You are viewing a plain text version of this content. The canonical link for it is here.
Posted to java-user@lucene.apache.org by sol myr <so...@yahoo.com> on 2011/01/16 16:15:40 UTC

Question on writer optimize() / file merging?

Hi,

I'm trying to understand the behavior of file merging / optimization.
I see that whenever my IndexWriter calls 'commit()', it creates a new file (or fileS).
I also see these files merged when calling 'optimize()' , as much as allowed by the parameter 'NoCFSRatio' .

But I'm still trying to figure out:

1) Will my writer still perform some file merging, even if I don't explicitly call 'optimize()'?

2) Is there a way to configure the number or files, or their size?

3) I always keep an open IndexSearcher (and IndexReader). I know they should be re-opened when a change occurs, but it's not crucial to see changes immediately, so I just poll periodically, and it might be a few minutes before my reader is re-opened and allowed to see changes.
But will this approach disturb the writer's ability to optimize / merge files? If a reader is open, will it prevent file merging?

Thanks




      

Re: Question on writer optimize() / file merging?

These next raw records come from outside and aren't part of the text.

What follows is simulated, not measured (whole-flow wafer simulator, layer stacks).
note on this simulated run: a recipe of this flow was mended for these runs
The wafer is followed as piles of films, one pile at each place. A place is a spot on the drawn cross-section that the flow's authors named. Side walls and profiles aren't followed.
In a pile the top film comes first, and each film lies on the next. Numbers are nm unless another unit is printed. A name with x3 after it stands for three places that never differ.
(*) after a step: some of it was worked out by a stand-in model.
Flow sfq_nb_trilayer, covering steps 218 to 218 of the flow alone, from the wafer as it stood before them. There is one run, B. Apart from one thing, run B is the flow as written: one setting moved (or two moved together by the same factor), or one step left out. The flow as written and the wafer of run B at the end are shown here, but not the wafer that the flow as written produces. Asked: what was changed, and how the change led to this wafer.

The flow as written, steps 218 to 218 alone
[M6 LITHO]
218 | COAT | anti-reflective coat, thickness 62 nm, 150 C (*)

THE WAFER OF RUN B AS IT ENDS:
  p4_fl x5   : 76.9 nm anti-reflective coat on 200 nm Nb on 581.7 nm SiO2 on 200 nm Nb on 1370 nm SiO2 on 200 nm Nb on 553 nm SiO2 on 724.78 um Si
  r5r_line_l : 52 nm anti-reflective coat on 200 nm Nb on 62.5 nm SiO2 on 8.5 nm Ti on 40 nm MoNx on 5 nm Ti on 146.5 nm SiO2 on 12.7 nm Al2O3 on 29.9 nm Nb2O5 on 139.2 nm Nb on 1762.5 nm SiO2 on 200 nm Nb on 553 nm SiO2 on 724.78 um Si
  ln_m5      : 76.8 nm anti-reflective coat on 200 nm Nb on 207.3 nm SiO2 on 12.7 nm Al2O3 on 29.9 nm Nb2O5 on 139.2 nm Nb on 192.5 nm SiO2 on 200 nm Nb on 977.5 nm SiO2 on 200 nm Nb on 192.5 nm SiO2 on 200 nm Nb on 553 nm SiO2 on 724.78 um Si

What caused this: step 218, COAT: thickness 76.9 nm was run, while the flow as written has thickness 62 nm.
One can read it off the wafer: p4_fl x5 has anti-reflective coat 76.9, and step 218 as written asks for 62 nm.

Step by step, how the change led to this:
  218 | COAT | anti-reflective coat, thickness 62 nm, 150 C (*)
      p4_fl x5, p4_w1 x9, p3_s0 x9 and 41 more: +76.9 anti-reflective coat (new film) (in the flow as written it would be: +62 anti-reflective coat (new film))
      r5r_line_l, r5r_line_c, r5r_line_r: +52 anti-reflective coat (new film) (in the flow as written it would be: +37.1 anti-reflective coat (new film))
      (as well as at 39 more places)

Posted by Erick Erickson <er...@gmail.com>.
See below:

On Sun, Jan 16, 2011 at 10:15 AM, sol myr <so...@yahoo.com> wrote:

> Hi,
>
> I'm trying to understand the behavior of file merging / optimization.
> I see that whenever my IndexWriter calls 'commit()', it creates a new file
> (or fileS).
> I also see these files merged when calling 'optimize()' , as much as
> allowed by the parameter 'NoCFSRatio' .
>
> But I'm still trying to figure out:
>
> 1) Will my writer still perform some file merging, even if I don't
> explicitly call 'optimize()'?
>
>
Yes. The merge factor controls this so you don't have a huge number of
files. There are some
nifty diagrams floating around on the net, but I don't have one right at
hand...



> 2) Is there a way to configure the number or files, or their size?
>
> IndexWriter.setMergeFactor controls the number of segments. There's no way
I know
of to control by size however.

> 3) I always keep an open IndexSearcher (and IndexReader). I know they
> should be re-opened when a change occurs, but it's not crucial to see
> changes immediately, so I just poll periodically, and it might be a few
> minutes before my reader is re-opened and allowed to see changes.
> But will this approach disturb the writer's ability to optimize / merge
> files? If a reader is open, will it prevent file merging?
>
>
No, this is a fine approach. Lucene index segments are never changed. A
merge will #copy# the
segments being merged to a new segment and when you open a new reader it
will look at the new
segment while the old reader merrily looks at the old segments. This is why
the disk space may
double during a merge.

Best
Erick


> Thanks
>
>
>
>
>